Since its inception in May, 1998, the Golden Gopher Growth Fund has substantially outperformed its benchmark Russell 2000 Index by several basis points. But the fund does not have a chance of heading any best performing fund list. The fund is actually a private quasi-mutual fund investment run by a team of twelve MBA students at the University of Minnesota's Carlson School of business. The fund invests in micro- to small cap companies based in the Minneapolis area.

The Gopher fund is among a handful of mutual funds managed by business school students nationwide.
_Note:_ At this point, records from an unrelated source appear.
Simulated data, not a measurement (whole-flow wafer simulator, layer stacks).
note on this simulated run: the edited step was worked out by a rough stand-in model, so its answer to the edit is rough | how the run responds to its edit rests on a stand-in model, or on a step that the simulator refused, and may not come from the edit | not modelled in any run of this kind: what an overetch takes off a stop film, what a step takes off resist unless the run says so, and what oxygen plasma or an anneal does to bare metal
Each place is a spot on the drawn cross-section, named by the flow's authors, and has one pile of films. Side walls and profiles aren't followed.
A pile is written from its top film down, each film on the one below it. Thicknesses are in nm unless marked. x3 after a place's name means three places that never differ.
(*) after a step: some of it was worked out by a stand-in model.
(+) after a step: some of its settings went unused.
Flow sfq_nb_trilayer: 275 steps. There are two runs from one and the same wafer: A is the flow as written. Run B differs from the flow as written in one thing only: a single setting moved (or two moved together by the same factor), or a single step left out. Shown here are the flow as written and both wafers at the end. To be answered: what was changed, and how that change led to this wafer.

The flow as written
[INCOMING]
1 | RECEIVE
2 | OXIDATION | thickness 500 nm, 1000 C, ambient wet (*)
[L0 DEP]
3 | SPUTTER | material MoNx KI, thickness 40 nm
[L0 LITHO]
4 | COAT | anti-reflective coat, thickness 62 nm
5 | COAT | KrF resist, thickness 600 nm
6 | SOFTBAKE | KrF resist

Four groups of three students each actually run the Gopher fund, analyzing equity investments and quizzing the management and customers of potential portfolio companies. Another 12 students will join the program later this quarter. Each student group chooses its favorite two or three stocks then makes a presentation to a group of five investment advisers who serve on the fund's supervisory committee.

The advisers, volunteers from seasoned money management firms such as Piper Jaffray, Alliance Capital, American Express Financial Services and Dain Rauscher Wessels, point out issues the students may have overlooked and ask probing questions. The advisers vote along with the students to determine what firms the fund should buy.

"Where else could you get the combined expertise of five top mutual fund managers?" said Lou Nanne, student advisory committee member and executive vice president of Voyageur Asset Management. Voyageur is an institutional money manager and former mutual fund advisory firm based in Minneapolis that currently manages $7 billion. It sold its proprietary mutual funds to Delaware Group two years ago.

So far, the Golden Gopher Growth Fund, named after the University's gopher mascot, has only two investors. USBancorp, the first fund investor, provided $1 million as seed money last spring. Norwest Bank, which will become Wells Fargo once its announced merger is completed, announced last month that it will also invest $1 million in the fund.

The graduate student money management program was instituted to enhance the academic program of the Carlson business school and foster stronger ties between the school and the Minneapolis/Twin Cities community, said Nanne. The program gives students hands-on experience analyzing stocks and managing money, said Bill Dudley of American Express Financial Services in Minneapolis, himself a University of Minnesota graduate. But it also offers Minneapolis area small businesses the opportunity to secure new cash.

But the benefits reach even further. The payback to Midwestern advisers is a fresh new talent pool of experienced analysts and money managers to draw on in the future, said Nanne. Some of the firms represented on the advisory committee now guarantee internships to MBA grads.

"If you can develop a student locally, you have a much better chance of keeping him locally," Dudley said.

This is the second class of students to manage the Golden Gopher Growth Fund. The school estimates that last year's original group of 21 graduate students each spent as many as 160 hours researching companies within seven sectors for possible inclusion in the fund. This year's students are just as ambitious and are hoping to build the portfolio from its current eight stocks to about 20, said Neal Dingmann, a second year graduate student and student coordinator of the program. The students also hope to attract additional assets. There are potential new investors but the fund is being cautious about accepting new money, said Dingmann.

Besides learning the fundamentals of managing assets, students learn the do's and don'ts of interacting with prospective firms' officers, said Dingmann. Students also get to face real life money management challenges, such as what to do with a large influx of money.

"Theory can only go so far," said Dingmann.

Just like the managers of any true mutual fund, the students are laying out strategic plans for 1999. The first goal for the new year is to gain some exposure for the fund and develop a mutual fund website, said Dingmann, who does not discount the possibility of the private fund being offered publicly in the future if investors express interest.